We all have experienced it at some point in life: passive aggressive behavior. Defined as the indirect expression of hostility, passive aggressive behavior can feel omnipresent at the workplace if leaders don’t actively work to prevent it. It can take many forms including a negative attitude, procrastination, stubbornness, sarcasm, gossip, withdrawal, unusual behavior, or the repeated failure to complete tasks. If passive aggressive behavior isn’t addressed, the costs to a team or an organization can be great. Decision making slows down. Resentment between team members grows. Communication breaks down. Potential risks are not identified. The organization becomes incapable of functioning at the highest level possible, and for individuals within the organization, the unaddressed conflict festers into animosity, disloyalty, stress, and sometimes departure.
Team leaders and managers must be proactive by preventing passive aggressive behavior quickly in order to avoid the unintended consequences. Here are a series of strategies for handling passive aggressive behavior effectively in a team or organization:
- As a leader, reflect on your own feelings around conflict. Do you avoid conflict? Do you address conflict at the appropriate moment? Spend some time thinking about the biases you might hold towards conflict and resolution, and start developing a plan for addressing conflict more directly. Your understanding and ability to address conflict is 50% of the solution.

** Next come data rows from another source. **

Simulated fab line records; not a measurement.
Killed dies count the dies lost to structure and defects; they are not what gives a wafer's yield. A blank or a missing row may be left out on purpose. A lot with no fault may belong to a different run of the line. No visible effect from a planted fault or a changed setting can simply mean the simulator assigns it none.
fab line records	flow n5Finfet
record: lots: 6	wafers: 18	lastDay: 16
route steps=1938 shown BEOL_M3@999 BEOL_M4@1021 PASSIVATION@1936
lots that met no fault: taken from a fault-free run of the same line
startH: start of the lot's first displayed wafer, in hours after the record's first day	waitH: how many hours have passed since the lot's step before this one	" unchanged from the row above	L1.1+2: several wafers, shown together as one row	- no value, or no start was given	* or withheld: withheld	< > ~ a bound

- Make team members feel comfortable openly expressing contrasting views. Explicitly encourage engagement and develop ground rules to maintain professionalism and healthy disagreement. Anger should be expressed in a factual, non-judgmental way. For example: “I’m concerned that we are not sharing all of our opinions. I would like everyone to share their thoughts without be concerned about disagreeing.”
- Keep the conversation focused on specifics – not generalities. It is important that everyone is clear about the issue at hand, and don’t allow others to turn the specific concern into a conflated generalization (e.g., “You’re always making these mistakes!”,”This product doesn’t make sense!”). The focus should be on a specific action, decision, or problem.
- When opposing viewpoints are provided, spend time discussing them. Analyze all aspects of the alternative viewpoint and if it seems like an unpopular viewpoint, provide it credibility without necessarily agreeing. For example: “I didn’t see it that way. Can you explain your reasoning?”
- Quash all passive aggressive behaviors happening outside of meetings or moments of conflict resolution and decision making. For example, if after a meeting employees attempt to share unvoiced thoughts or concerns, let them know that you expect these ideas to be shared during the meeting. Don’t allow the back channels to exist.
- Be aware of people using sarcasm or humor to avoid important discussions. You might say, “I get the sense we’re using humor to avoid a serious discussion. What’s making this conversation difficult?”
- Watch for negative body language, as that is often the first sign of disagreement or anger. Are people folding their arms or facing their bodies away from others? Are some engaging in the infamous eye-rolling? If so, address the behavior immediately. Try something like, “You seem to be disengaging from this discussion. Is something on your mind?”